The downside is that we don't see which host recovers, just that the counter goes down.
Also, unfortunately, it's not clear at all the counter is correct: it's counting the number of elements in the "alerts" list, but this can actually include resolved alerts! so it's not very accurate. and unfortunately, we're very limited in what we can do inside those golang templates.
for example, to limit the number of hosts shown, i have tried the range $i, $v := .Alerts pattern, but the irc relay fails to start with "unexpected ," or something, really strange.
we'd need helper functions in the format.go code in the relay or, ideally, a way to only send new notifications if they're resolved, or weren't sent already. because the relay doesn't keep state, it probably can't do the latter.
it doesn't help us much, but shows the formatter knows about that status and a bit of the code structure that could allow us to do what we need. it requires a patch however.
another avenue would be to look at matrix notifications (#40216). in that issue, there are many different Matrix relays mentioned, and i added more, but it's not clear to me any of those would address our issues here.

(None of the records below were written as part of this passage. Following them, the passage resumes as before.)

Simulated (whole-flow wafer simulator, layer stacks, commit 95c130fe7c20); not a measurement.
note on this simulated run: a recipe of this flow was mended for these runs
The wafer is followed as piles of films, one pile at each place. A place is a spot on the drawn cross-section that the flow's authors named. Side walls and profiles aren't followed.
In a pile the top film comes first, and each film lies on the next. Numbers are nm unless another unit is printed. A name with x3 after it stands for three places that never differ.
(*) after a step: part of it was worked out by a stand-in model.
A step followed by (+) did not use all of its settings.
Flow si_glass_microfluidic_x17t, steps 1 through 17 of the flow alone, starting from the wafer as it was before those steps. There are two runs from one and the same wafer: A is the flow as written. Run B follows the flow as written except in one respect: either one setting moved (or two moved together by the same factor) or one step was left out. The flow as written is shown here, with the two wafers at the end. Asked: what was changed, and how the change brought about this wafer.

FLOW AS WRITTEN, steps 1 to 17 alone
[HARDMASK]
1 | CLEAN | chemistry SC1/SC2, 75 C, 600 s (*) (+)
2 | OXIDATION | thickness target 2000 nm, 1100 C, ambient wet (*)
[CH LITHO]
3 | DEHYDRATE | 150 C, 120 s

while looking for a matrix bot i have, of course, found another IRC bot as well:
that's something we could use to test our setup, with various payloads. i've been running tcpdump -A -n -i lo port 8099 to look at payloads, but we need something more solid to extract the actual payloads more clearly.
perhaps we could have another webhook endpoint that just logs the payloads, and look a here, tomtom-international/alertmanager-webhook-logger does exactly that! looks pretty trivial too. only one dependent module is missing from debian.
Debian has the webhook thing packaged that we could also use for logging.
i actually went ahead and wrote a trivial logger for now, it's like 20 lines of python. i haven't yet set it up as a service because i'm not sure we want this in the long term. for now it's just logging in a screen(1).
i think i have improved on things quite a bit here.
here's the last notification:
00:29:36 -ALERTOR1:#tor-alerts- warning: OutdatedLibraries for node is firing 8 alerts on fsn-node-01.torproject.org fsn-node-02.torproject.org fsn-node-03.torproject.org fsn-node-04.torproject.org fsn-node-05.torproject.org fsn-node-06.torproject.org fsn-node-07.torproject.org fsn-node-08.torproject.org 00:36:21 -ALERTOR1:#tor-alerts- warning: DRBDDegraded for node is firing 1 alerts on fsn-node-01.torproject.org 00:41:21 -ALERTOR1:#tor-alerts- warning: DRBDDegraded for node is resolved 01:14:37 -ALERTOR1:#tor-alerts- OutdatedLibraries[node] alert warning is firing 7 alerts on fsn-node-01.torproject.org fsn-node-03.torproject.org fsn-node-04.torproject.org fsn-node-05.torproject.org fsn-node-06.torproject.org fsn-node-07.torproject.org fsn-node-08.torproject.org
we don't see colors there, so it's not as great, here's a screenshot:
here you can see the fsn-node-07 server was just taken out of the list of affected servers. the count is not quite right, as technically there are now 6 alerts firing, but it's pretty close.
During a somewhat long drive, that said, I had some ideas.
Our problem here is that we're progressively getting more and more alerts added to the group, and each of those (modulo the group_interval) trigger a notification, with more and more content into it. How do we fix this?
A few ideas, TL;DR:
info severity
group_interval: 24h route
scope=fleet
group_by: version_codename
Long version:
add a new value for the severity label in our alerts, in this case info which doesn't notify on IRC at all (credits to @lelutin for that idea)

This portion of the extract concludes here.